By Ross Logan , Reporter
Friday, January 20, 2012
8:19 PM
RICHARD Herring appears live at Hertford Theatre next weekend. Welwyn Hatfield Times reporter Ross Logan caught up with the comedian late last month ahead of his current UK tour.
RICHARD Herring, it seems, is growing up.
Having written a memoir entitled How Not To Grow Up, this might seem like something of a volte-face, but at the age of 44, there are definite signs that the irreverent, former comic partner of Stuart Lee is settling down. And that he likes it.
That’s not to say he’s gone soft. Having deconstructed religion (Christ on a Bike), politics (Hitler Moustache) and sex on previous stand-up tours, Herring is about to skewer another of life’s great subjects – love.
Herring will be at the Hertford Theatre on Friday, January 27, with his new show What is Love, Anyway?, an acerbic personal journey through Herring’s own romantic triumphs and failures.
The idea formulated while performing his recent hit show Christ on a Bike: The Second Coming, the follow-up to his original, debut show.
“I said believing in religion was the same as believing in love,” says Herring, an atheist.
“Some people were quite upset by that, which I thought was interesting.”
It’s more interesting when you consider Herring has been in a steady relationship himself for the past four years.
“That’s about 25 years in Richard Herring years,” he laughs. “This is the most successful relationship of my life.”
So how does his girlfriend feel about him taking to the stage to decry the very emotions they’re supposed to share?
“I think she’s a bit nervous, but she’s aware of what I do,” he says.
“There’s some stuff about her in there, but a lot of people see it as a love letter to her. At the end of it, she’s the one.”
Nevertheless, people’s concept of “love” as a definable, obtainable thing still bothers Herring.
He’s described himself in previous interviews as a “cynical romantic” and he uses the phrase again here.
“I love romance, but then I always thought if you love someone now, how will you feel in 10 years?
“Somebody who just commits to these sorts of things – are they worse or better than me?
“I think part of the problem is people have over-romantic ideas, and think if you love someone that’s it.
“But love’s an ever-changing landscape, and it’s actually quite prosaic and boring. The test is getting through once the excitement wears off.

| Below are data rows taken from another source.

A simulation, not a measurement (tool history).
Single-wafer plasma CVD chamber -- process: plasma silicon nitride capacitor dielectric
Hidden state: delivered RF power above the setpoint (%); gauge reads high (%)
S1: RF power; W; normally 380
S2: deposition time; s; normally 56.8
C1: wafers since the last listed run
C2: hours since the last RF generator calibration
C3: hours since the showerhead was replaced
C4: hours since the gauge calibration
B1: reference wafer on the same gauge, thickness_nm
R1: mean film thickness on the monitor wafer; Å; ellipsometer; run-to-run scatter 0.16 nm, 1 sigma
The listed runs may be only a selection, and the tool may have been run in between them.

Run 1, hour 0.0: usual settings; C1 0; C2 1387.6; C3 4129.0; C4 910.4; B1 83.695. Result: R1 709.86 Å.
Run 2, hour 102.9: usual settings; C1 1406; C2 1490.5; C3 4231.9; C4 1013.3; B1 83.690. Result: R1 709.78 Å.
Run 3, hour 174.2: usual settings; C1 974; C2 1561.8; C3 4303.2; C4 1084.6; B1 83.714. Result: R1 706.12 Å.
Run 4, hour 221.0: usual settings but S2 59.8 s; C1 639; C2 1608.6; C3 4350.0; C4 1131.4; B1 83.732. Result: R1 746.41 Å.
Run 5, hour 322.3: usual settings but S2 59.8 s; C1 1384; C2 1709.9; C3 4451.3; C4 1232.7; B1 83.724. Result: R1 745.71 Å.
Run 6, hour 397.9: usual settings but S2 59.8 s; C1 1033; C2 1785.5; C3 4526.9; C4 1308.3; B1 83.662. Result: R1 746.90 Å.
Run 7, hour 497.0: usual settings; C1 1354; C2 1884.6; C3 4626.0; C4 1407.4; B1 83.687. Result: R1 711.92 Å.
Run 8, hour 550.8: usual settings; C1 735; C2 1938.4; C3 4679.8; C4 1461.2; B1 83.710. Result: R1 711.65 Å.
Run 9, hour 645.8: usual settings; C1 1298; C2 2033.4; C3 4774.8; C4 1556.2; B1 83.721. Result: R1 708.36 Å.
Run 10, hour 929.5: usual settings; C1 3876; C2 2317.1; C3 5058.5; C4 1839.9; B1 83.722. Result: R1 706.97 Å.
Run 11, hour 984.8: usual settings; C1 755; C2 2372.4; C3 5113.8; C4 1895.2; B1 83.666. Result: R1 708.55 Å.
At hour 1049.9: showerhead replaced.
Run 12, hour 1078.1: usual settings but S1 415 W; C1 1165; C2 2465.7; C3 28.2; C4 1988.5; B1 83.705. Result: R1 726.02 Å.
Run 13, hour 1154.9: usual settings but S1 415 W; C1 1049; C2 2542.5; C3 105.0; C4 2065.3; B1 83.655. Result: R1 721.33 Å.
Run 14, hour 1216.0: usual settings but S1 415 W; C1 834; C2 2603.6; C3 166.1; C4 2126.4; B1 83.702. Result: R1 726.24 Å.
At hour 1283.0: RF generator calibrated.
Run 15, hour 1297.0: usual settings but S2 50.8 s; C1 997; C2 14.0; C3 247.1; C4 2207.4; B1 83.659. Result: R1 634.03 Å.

“My parents have been together for about 60 years and seem alright, but a lot of grandparents and parents go through life together and end up hating each other.”
How is balancing a relationship with the demands of touring?
“You get used to it. It was harder when I was single or at the beginning of a relationship.
“With the job I do, you’re away a lot, there’s lots of temptations, so it’s difficult to find the right person who can put up with that.
“It’s a very easy job to stay young and self obsessed in. When you’re in your 20s, it wasn’t about the tour, but what happens on the tour, or where you’re going after the gig to get drunk.
“I partied quite hard. Now I can’t imagine how I managed to stay up till five in the morning.”
Further evidence, then, of Herring happily settling into middle age.
But that, perhaps, is good news for his audience.
He says: “I don’t think I was particularly happy with myself back then. I’ve got much more boring now. Touring’s less fun for me, but the show has got better.
“It’s really nice and good for my job. I’m not saying I regret going out and getting drunk, but it’s nice being in my 40s and thinking ‘I’m getting better at my job’.
“It’s a really nice place to be.”
In a sweet and rather serendipitous aside, I asked Herring where he was spending Christmas.
He was in Somerset with his mum and dad on Christmas Day.
Then he travelled up the A1(M) to Welwyn, no less, to spend Boxing Day with his girlfriend’s parents.